Electric Parrot

"Only those who will risk going too far can possibly find how far one can go."
- T.S. Eliot

Life's pretty straight without me.

Sarah, 19.

Albury, New South Wales, Australia

YOU KNOW THOSE QUESTIONS YOU JUST WANNA ASK

“So, to me, good sex is just if I orgasm, but what if there’s even better sex than that, better than multiple orgasms, and I just don’t know.”

What I’m saying is, is there a better kind of sex out there?

It’s one of those questions you just don’t ask people you know?

But it MUST BE ANSWERED

I’ve spent the last few days contemplating…

If I was  to leave a suicide note, what would I write on it?

I seriously have no idea what I would write.

I think my want to have something profound to leave behind is one of the major things keeping me alive.

Also the fact that I have to feed my Aunt and Uncle’s cat. I don’t want to die just to be eaten by a hungry cat.

Answer this in my ask?

“If life is a game, is death winning or losing?”

I think knowing that my Aunt and Uncle’s cat is depending on me for survival right now is the only thing keeping me alive.

Stupid ideas.

I have plenty, tonight’s one was “Ok, I’m feeling really depressed, and actually thought about suicide earlier, not in the “I’m going to end it all now.” way but in the “If I were to leave a note, what would I write?” so, I was feeling quite down.

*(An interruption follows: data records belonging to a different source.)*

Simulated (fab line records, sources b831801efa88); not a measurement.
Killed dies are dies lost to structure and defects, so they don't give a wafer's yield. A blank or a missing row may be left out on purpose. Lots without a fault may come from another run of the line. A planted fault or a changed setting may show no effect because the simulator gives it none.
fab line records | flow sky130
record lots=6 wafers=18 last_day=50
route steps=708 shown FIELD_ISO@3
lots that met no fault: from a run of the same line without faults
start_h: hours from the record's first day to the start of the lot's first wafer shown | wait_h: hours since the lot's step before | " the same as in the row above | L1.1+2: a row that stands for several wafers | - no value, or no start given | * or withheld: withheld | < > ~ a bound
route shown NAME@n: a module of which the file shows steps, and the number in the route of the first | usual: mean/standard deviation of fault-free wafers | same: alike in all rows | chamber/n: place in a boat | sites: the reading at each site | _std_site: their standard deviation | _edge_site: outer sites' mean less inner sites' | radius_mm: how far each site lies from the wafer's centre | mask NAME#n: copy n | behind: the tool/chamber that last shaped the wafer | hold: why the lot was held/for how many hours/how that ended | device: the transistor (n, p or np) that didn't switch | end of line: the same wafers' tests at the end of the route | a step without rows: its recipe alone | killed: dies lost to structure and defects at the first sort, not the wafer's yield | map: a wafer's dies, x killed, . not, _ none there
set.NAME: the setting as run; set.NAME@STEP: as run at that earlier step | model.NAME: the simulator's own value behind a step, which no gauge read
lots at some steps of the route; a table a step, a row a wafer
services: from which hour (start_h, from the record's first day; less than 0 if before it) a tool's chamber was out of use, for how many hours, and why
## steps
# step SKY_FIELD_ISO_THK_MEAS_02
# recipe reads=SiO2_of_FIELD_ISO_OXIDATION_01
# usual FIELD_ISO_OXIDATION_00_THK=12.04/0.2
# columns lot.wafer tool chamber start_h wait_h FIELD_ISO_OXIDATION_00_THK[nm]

Then I decided “I’m feeling really crappy, so, let’s drink a bottle of wine and a bottle of cider and see how depressed we can really get.” Then I poured a glass of milk (after getting really drunk by sitting on the floor of the shower and drinking) and knocked it over spilling it on the floor I cleaned this morning, curled up on the kitchen floor, and cried… and I’m still crying.

I just want to catch a break. I’ve had enough.